In the early 1970s, an elderly homeless woman who called herself Miss Shepherd parked her decrepit van in the London driveway of British playwright Alan Bennett. Bennett had invited her, ambivalently and with every expectation she'd leave before long. She stayed for 15 years, and The Lady in the Van, Bennett's hilarious, self-lacerating, and wistful account of her sojourn among the trendy liberals of Camden Town, became first an article and then a stage play starring — who else? — Maggie Smith. The play was a transatlantic success, but Bennett took some flack for "exploiting" Miss Shepherd for literary purposes. A curious charge given that most writers' source material tends to be — in or out of the driveway — other people.
Now Bennett has teamed with the play's director, Nicholas Hytner, for a charming, if slightly over-sugared movie version, their third film collaboration after The History Boys and the wonderful The Madness of King George. Dame Maggie takes the lead again as the cantankerous Miss S., looking, in elaborate layers of bag-lady threads artfully adorned with crumbs and stains, for all the world like Lady Grantham fallen on hard times. Miss Shepherd's a show-stopper, flapping her hands and popping her eyes, complaining to Bennett in a querulous, Julia Child warble about the facilities, the food brought to her van's door by well-meaning neighbors, the social workers bearing second-hand coats.
By way of a malevolent stranger played with smarmy relish by Jim Broadbent, we learn that Miss Shepherd is not the old lady's real name. Bit by bit, flashbacks clear up the mystery of why a woman so down on her luck would have a posh accent, speak fluent French, perk up at a few bars of Beethoven, and go down on her knees early and often to seek atonement for a crime she may or may not have committed. There's tragedy to burn in Miss Shepherd's past, and Hytner, ever ready to gild the lily, lays it on with gusto. Mercifully, Dame Maggie's fully in touch with her inner Yelling Ingrate, and Bennett's sharp dialogue makes it clear that the old lady's strident refusal of help unless she demands it herself is her way of hanging onto her independence and the tatters of a dignity horribly wounded by early adversity and current cruelty.
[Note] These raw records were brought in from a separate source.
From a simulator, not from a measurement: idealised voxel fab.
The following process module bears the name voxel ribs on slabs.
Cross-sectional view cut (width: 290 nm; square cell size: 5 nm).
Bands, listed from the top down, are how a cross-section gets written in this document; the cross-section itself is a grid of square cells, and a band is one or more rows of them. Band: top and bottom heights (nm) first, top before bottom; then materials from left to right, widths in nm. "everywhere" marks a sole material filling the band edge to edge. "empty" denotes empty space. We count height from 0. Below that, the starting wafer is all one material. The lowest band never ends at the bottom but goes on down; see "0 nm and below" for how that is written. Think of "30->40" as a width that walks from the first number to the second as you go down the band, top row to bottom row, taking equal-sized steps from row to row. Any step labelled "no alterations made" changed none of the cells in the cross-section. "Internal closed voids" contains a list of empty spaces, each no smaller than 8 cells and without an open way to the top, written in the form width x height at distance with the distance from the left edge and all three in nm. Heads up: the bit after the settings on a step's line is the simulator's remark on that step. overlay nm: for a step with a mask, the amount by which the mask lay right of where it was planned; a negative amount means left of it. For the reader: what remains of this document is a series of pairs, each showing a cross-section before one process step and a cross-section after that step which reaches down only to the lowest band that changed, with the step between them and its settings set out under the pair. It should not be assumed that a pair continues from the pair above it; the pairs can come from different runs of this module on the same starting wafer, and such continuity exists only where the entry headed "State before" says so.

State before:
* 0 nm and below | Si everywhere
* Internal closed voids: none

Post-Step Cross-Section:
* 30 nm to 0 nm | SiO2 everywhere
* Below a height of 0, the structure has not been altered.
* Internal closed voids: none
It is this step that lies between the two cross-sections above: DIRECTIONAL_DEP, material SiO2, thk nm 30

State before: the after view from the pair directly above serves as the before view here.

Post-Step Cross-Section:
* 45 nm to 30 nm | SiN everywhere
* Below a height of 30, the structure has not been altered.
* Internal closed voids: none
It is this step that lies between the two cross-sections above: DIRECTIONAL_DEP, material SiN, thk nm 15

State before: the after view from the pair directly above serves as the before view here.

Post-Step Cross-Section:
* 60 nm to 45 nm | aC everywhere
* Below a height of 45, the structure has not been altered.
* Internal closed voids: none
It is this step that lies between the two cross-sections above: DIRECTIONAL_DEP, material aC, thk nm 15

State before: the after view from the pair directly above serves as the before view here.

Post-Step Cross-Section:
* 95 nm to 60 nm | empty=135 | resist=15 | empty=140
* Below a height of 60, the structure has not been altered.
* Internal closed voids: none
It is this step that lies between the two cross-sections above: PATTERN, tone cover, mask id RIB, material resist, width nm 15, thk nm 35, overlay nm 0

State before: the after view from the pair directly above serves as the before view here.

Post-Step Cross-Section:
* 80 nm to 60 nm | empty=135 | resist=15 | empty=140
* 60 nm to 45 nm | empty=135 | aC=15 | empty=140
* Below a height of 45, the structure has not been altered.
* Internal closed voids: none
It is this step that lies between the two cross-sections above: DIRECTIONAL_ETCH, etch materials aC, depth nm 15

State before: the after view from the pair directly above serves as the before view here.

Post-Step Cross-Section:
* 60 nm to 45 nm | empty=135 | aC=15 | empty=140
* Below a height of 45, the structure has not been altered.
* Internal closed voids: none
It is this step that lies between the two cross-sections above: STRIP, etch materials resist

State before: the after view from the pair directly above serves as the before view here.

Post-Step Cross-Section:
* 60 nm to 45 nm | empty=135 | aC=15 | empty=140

What's more, it turns out that Miss Shepherd has led a more adventurous life than all the trendy lefties who queue up to ply her with gourmet delicatesse while holding their noses and wishing her anywhere but here. The ghost of Charles Dickens hovers closely over every neighbor (Roger Allam and Frances de la Tour excel) who tries to pitch in while backing away from the old lady's rank odor. What many daintily refer to as English eccentricity is more accurately grasped here as a kind of barely controlled lunacy, gussied up in sensible sweaters and good manners. This includes Bennett, and for thematic reasons Hytner splits him into two Alan Bennetts, both rendered by the terrific Alex Jennings, who memorably played a pitifully ineffectual Prince Charles in the 2006 movie The Queen. There's Bennett the sardonic writer in search of material; and Bennett the owlish, partially closeted bachelor in search of a life, ruefully aware that his fascination with Miss Shepherd is intimately connected with his tortured love for his Mam (Gwen Taylor), a kindly ingénue who's losing the plot far faster than Miss Shepherd.
Hytner's directing style is perhaps best described as BBC Films Plus, a functional telly-realism garnished with formal flourishes — unusual life forms come and go without warning — that head off any potential slide into kitchen-sink pathos. That would be to betray Bennett's sensibility, which sits uncomfortably but fruitfully between jaundiced observation and the compassion of a man who understands marginality all too well. Divided against himself and forever unsure of his own motives, Bennett Squared isn't just telling the story of his encounter with one of England's dispossessed. He's conducting an inquiry into the roots of kindness, where he finds indolence, passivity, self-interest — and a genuine desire to help and heal that he sees in the very doctors, social workers and ambulance drivers routinely fingered in movies as the enemy.
In a semi-final burst of special effects that shifts gears yet again, the movie pays tribute to the undefeated brio of Miss Shepherd, bestowing on her a make-a-wish fantasy exit as welcome as it is giddily off-kilter. Hytner's not done locking things up, though. At the very end, each Alan is presented with a gift he's longed for, too. Sentimental? In spades, and would you believe? For once, it actually happened that way.